Regarding use of a tube power amp with your speakers, I couldn't find an impedance vs. frequency curve for the 803S. However, impedance curves for several other B&W models, including some that seem to have a degree of commonality with the design of the 803S, all show a rise to very high impedance values (well above 20 ohms) in the upper midrange/lower treble area, around 2 to 4 kHz or so.
The interaction of that kind of impedance variation with the relatively high output impedance of a tube amp will result in greater emphasis of those particular frequencies, relative to other frequencies, in comparison with the frequency response that would occur with a solid state amp. That would seem to be the opposite of what you are trying to accomplish, namely softening the highs.
As others have indicated above, when it comes to power amplification B&W's tend not to be tube-friendly.
Thank you all I at this point I am leaning to the Halo a21 and suitable tube based preamp. This seems like a prudent way to try some tube equipment within my $2500 budget. My Halo dealer will let me borrow their A21 to audition with whatever preamp I pick up. He is also a long time B&W dealer with knowledge of the 803S speakers which will help.
Lastly are there any good reference articles, or books on tube equipment in general, or is it strictly live and learn as you go?
"Thinking about taking the plunge into the tube arena to soften up the highs in my 803S speakers."
The only thing I would suggest is to be aware that you have 2 different goals here. One goal is to try tube gear, and the other is to fix the highs on your B&W's. While you may get lucky, I wouldn't expect a move to tubes to fix the issue with the speakers. Those 2 goals should be dealt with separately.

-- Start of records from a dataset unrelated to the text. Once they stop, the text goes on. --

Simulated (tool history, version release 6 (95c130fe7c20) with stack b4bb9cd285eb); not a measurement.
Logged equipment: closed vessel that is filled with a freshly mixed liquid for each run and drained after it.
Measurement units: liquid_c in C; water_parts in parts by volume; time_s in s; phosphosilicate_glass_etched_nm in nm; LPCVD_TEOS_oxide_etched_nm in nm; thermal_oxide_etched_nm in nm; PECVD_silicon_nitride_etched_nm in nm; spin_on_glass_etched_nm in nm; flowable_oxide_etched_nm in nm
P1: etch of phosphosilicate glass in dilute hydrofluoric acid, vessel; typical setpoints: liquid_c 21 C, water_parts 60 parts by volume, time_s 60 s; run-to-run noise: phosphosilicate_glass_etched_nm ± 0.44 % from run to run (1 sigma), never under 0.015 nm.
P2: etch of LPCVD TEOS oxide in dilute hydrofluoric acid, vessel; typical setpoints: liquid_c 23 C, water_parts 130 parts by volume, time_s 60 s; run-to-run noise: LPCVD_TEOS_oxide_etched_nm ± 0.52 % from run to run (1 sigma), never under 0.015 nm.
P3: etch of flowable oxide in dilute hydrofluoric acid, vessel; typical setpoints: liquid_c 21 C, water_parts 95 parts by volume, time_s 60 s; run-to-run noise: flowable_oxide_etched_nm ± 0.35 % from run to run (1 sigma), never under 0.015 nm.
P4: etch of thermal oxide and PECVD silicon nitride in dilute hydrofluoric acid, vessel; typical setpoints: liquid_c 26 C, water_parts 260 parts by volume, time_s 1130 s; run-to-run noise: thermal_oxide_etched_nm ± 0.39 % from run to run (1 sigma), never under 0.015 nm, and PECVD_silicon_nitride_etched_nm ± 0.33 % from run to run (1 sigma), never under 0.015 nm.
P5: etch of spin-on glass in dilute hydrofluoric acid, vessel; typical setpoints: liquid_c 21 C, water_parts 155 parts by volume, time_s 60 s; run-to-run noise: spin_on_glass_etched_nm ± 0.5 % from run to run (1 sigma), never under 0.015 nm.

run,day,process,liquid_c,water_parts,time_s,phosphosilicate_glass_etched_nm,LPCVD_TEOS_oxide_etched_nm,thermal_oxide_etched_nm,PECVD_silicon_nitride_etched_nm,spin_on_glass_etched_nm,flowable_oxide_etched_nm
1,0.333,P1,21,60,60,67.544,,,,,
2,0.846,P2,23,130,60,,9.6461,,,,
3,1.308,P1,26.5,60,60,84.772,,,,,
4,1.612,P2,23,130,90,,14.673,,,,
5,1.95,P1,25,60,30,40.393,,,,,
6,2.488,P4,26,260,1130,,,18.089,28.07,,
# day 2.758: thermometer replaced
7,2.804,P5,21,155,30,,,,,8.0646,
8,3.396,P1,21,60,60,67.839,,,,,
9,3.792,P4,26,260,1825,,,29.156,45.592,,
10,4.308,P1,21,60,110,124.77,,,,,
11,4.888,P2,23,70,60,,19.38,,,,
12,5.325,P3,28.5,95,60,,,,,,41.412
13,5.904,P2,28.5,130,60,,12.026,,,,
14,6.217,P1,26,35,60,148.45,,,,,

I drive a pair of B&W 804S with a McIntosh MC275 and love it. I used to have a Rotel 200W SS amp to drive these speakers, and at the time I was looking to upgrade amp I auditioned McIntosh MC252 (250W per channel SS) and MC275 (75W per channel tubed) with 804S, and preferred the 275.
FWIW, bass with the 275 was a lot better than with the 200W from Rotel. Let alone midrange and treble!
Generally speaking, B&W 800-series loves power and hence are usually driven by SS. I remember listening to 802D driven by $30k VTL monoblocks at the dealer and it sounded fantastic...but who would spend that much on amplification for those speakers?
Anyway, my point is with smaller 800-series such as 804S, and maybe 803S, tubes are definitely an option. I would encourage you to consider two MC275 playing as monoblocks. Of course this would not be $2.5k, but you could buy one MC275 now, see how you like tubes, and when funds permit you could buy your second 275. mC275 is also a very low maintenance amp - it is auto-biasing.
Eventually I also replaced my SS preamp with a tube pre (Lamm LL2), which I love too.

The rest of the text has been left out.